America’s youngest children—12 million infants and toddlers—are the leading edge of a demographic transformation in the U.S. They herald a nation more diverse with respect to race/ethnicity, country of origin, language, and family type than at any time in our recent history. They are surrounded by, and engaged with, new technology. Most of our youngest Americans, according to their parents, have at least some of the important characteristics associated with optimal development.
At the same time, they are a generation characterized by marked inequities, with disturbing proportions facing severe disadvantage that imposes both immediate and lasting threats to well-being. Significant numbers are born into families without the human and financial resources to promote their development; disparities by race and Hispanic origin persist; public policy responses have been slow to materialize and, where they
exist, often serve only a fraction of the children in need.
Nearly half (48 percent) of America’s infants and toddlers
live in low-income families (incomes less than twice the poverty line); one-quarter (25 percent) live in families below the official poverty line.
One in eight (13 percent) is in deep poverty (that is, their family’s income is half or less than the poverty level).
Economic disadvantage is concentrated in the families of black and Latino infants and toddlers; fully two-thirds (66 percent) of these young children are in low-income families.
Nearly one in four (24 percent) black and Latino infants and toddlers live in households that are “food-insecure” (a measure of inability to obtain sufficient healthy food).
The deep inequities marked by income and race/ethnicity are often compounded by fragile family configurations. Increasing numbers of America’s youngest children (24 percent, in 2012) are raised by a single parent. A small (but increasing) number (16 percent) are in the care of grandparents.

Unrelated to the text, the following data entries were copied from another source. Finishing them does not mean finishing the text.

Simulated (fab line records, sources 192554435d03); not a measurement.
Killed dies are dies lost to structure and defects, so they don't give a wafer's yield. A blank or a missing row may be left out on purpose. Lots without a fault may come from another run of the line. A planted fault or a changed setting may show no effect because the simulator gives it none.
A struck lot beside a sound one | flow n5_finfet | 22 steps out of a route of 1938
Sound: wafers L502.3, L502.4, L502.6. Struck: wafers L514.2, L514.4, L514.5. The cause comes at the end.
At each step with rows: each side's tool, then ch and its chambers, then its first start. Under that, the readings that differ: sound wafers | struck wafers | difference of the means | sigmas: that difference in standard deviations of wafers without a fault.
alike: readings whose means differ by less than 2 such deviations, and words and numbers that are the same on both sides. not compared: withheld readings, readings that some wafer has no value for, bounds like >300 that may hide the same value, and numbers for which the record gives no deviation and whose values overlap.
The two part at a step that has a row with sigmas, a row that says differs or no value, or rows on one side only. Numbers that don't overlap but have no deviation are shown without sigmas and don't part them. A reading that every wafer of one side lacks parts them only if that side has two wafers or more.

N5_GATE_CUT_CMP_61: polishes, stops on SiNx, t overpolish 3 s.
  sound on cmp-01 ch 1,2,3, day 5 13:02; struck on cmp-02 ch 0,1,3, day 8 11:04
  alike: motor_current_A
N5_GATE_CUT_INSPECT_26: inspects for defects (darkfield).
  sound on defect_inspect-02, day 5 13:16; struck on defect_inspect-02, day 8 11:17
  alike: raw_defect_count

The available research tells us that these circumstances, on average, are riskier for children’s optimal development. More troubling is that these children are also disproportionately in families where their parents or other caretakers are poor and poorly educated. The disadvantages of being poor, and with unmarried parents who lack the preparation that would allow them to join the middle class, converge for many of our youngest children, hobbling their progress virtually from their earliest days of life.